While there are differences between the House and Senate tax reform bills that remain to be worked out between the two chambers, both bills are positioned to broaden the tax base and reduce the tax rate. This article highlights the possible impact on state income tax liabilities stemming from the base broadening provisions.

In Depth

On November 16, 2017, the US House of Representatives passed the Tax Cuts and Jobs Act of 2017. On December 2, 2017, the US Senate passed an amended version of the House bill. While there are differences between the two bills that remain to be worked out between the two chambers, the approach to tax reform taken by both bills is to broaden the tax base and reduce the tax rate, with increases in taxable income caused by the base broadening provisions tempered by a reduction in the corporate tax rate from 35 percent to 20 percent. Because most state income tax regimes key off of taxable income for federal income tax purposes, the base broadening provisions of the federal tax reform bills will have implications for state income taxes, but without the tempering of the federal rate reduction. This article highlights the possible impact on state income tax liabilities stemming from the base broadening provisions in the two tax reform bills.

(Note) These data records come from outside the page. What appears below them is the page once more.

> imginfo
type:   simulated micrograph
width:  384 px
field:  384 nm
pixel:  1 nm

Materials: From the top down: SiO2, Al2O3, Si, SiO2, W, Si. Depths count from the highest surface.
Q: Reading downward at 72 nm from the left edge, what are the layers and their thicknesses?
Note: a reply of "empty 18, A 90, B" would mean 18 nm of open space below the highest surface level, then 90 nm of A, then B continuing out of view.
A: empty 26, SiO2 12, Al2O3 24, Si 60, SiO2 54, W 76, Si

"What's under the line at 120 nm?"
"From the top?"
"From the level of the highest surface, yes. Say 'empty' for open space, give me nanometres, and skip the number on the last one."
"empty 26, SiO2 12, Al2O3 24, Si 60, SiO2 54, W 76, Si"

Deemed Repatriation of Foreign Earnings

Both the House and the Senate bills would treat as Subpart F income the amount of the undistributed, not previously taxed post-1986 foreign earnings and profits of certain US-owned businesses (the “deemed repatriation”). Both bills would allow deductions for a percentage of the deemed repatriation such that the effective tax rates would be reduced to approximately 14 percent for foreign earnings held in cash or cash equivalents and approximately 7 percent for earning held in illiquid assets. The amount of the deemed repatriation, net of the deduction, presumably would result in an increase in taxable income. While the provisions allow for payment of tax in installments over a number of years, the inclusion in Subpart F income and income of the deemed repatriation comes in the last tax year of the taxpayer that begins before January 1, 2018.

Anti-Base Erosion Provisions

Both bills have anti-base erosion provisions that would require the inclusion in gross income of excess returns associated with the foreign exploitation of intangible property. The Senate version would require the inclusion income of “global intangible low-taxed income” (GILTI) with a 50 percent deduction (reduced to 37.5 percent for tax years beginning after 2025). This is similar to the House provision which requires the inclusion in income of 50 percent of the foreign high return amount. These provisions would require the inclusion in gross income of amounts in excess of a given rate of return on tangible assets.

Full Expensing of Certain Property

Currently, under Section 168(k), taxpayers are allowed to deduct 50 percent of the adjusted basis of qualified property placed in service during the taxable year. Qualified property generally includes property having a useful life of 20 years or less and computer software. Both bills would increase the deduction to 100 percent for five years. Naturally, this would have a dramatic reduction in taxable income for many capital intensive companies.

Section 174 Deduction for Research and Experimentation Expenditures

Under current law, taxpayers are allowed a deduction for research and experimentation (R&E) expenditures. Under both the House and the Senate bills, for R&E expenditures made during tax years beginning after 2022, such expenditures would be required to be capitalized and amortized over a period of five years. This will result in significant reductions in the R&E expenditure deduction in the early years of this requirement with a concomitant increase in taxable income.

Repeal of the Section 199 Deduction for Domestic Production Activities

Current law allows a deduction equal to 9 percent of the taxpayer’s qualified domestic production activities. Both the House and Senate bills would repeal this deduction. Repeal of the deduction will result in an increase in taxable income on the federal return.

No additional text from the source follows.